Housing in L.A.: To segregate or not to segregate
A primary area of disagreement between the two newspapers was segregation versus inclusion in a battle over Los Angeles housing.
The Chandlers’ vision was of an Anglo Los Angeles with white flight peopling the suburbs and its new inhabitants maneuvering through a system of freeways with the land, the building materials for the roadways, and even the rubber for the automobiles coming from Chandler companies.
The city meanwhile would be remade, with the Times favoring a gutting of the low-income habitats of Bunker Hill and Mexican-American villages in what is now Chavez Ravine and the buildup of the Northern part of downtown near the Times building.
Norman Chandler, the heir to the Times fortune in the 1950s, was told when he took over the paper that the key to the editorial page was to “think of what is good for real estate.” The paper actively promoted these interests and this demolition. “Our future,” Dorothy Chandler tells Harry in a candid admission, “was not in trying to be a paper for the Black or the Latino populations or the low-income white population.”
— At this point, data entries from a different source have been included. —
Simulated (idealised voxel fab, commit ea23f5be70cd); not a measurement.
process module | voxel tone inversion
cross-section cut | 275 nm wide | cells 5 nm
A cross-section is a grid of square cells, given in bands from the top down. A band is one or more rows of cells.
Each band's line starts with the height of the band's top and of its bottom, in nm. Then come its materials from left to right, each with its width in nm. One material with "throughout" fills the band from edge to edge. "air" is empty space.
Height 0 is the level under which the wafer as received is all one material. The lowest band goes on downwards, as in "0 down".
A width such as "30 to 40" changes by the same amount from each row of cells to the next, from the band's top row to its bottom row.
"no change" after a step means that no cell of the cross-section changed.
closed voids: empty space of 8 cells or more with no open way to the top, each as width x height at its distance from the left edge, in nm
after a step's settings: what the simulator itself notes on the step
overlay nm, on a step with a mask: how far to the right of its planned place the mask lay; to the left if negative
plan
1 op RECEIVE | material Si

The Eagle meanwhile was instrumental in furthering Black expansion out of the tight quarters around Central Avenue where African-Americans had been confined and moving into homes both North and South of this area. Prior to this period, a method of enforcement of segregation was restrictive covenants which forbade homeowners from selling to the “Negro or Mongolian” races, thus also limiting the Chinese to Chinatown. In 1948, the Supreme Court outlawed this use in a case argued by Eagle reporter Loren Miller, who would succeed Bass in running the paper in 1951.
A major site where segregation was either fostered or contested was the society or women’s pages of each paper. Norman’s wife Dorothy Chandler, nicknamed Buffy or Buff, took over those pages in the Times and used them to blackmail wealthy donors to support her vision of “modern” Los Angeles built around what would become gleaming corporate skyscrapers and cultural centers perched on a demolished Bunker Hill.
Meanwhile, Charlotta Bass used the back pages of The Eagle to create women’s groups which she called on for support when homeowners moving out of Central Avenue were besieged by aggressive “neighbors” who attempted to drive them out of their homes—and this was after the Supreme Court decision, which applied only to federal housing projects.
As Harry puts it in the novel, “I thought about the contrast between The California Eagle’s Bass, who used the society pages of her publication to rally Negro ladies to defend the hard-won housing gains of her readers trying to secure a better place in Dorothy’s society, and Dorothy’s organizing of the rich [through the Times society pages] in a way that excluded everyone else and furthered their own power.”
Collectivist vs. individualist futures
Two different visions of the city were professed by each publication. The Times was rabidly anti-union, going back to its founder, General Otis, who called union leaders “corpse defacers” and unions “the poison of the American future,” and actively resisted unionization at the paper. The Times instead favored dividing working people by breaking up urban neighborhoods and housing families in more isolated, individual units in the suburbs.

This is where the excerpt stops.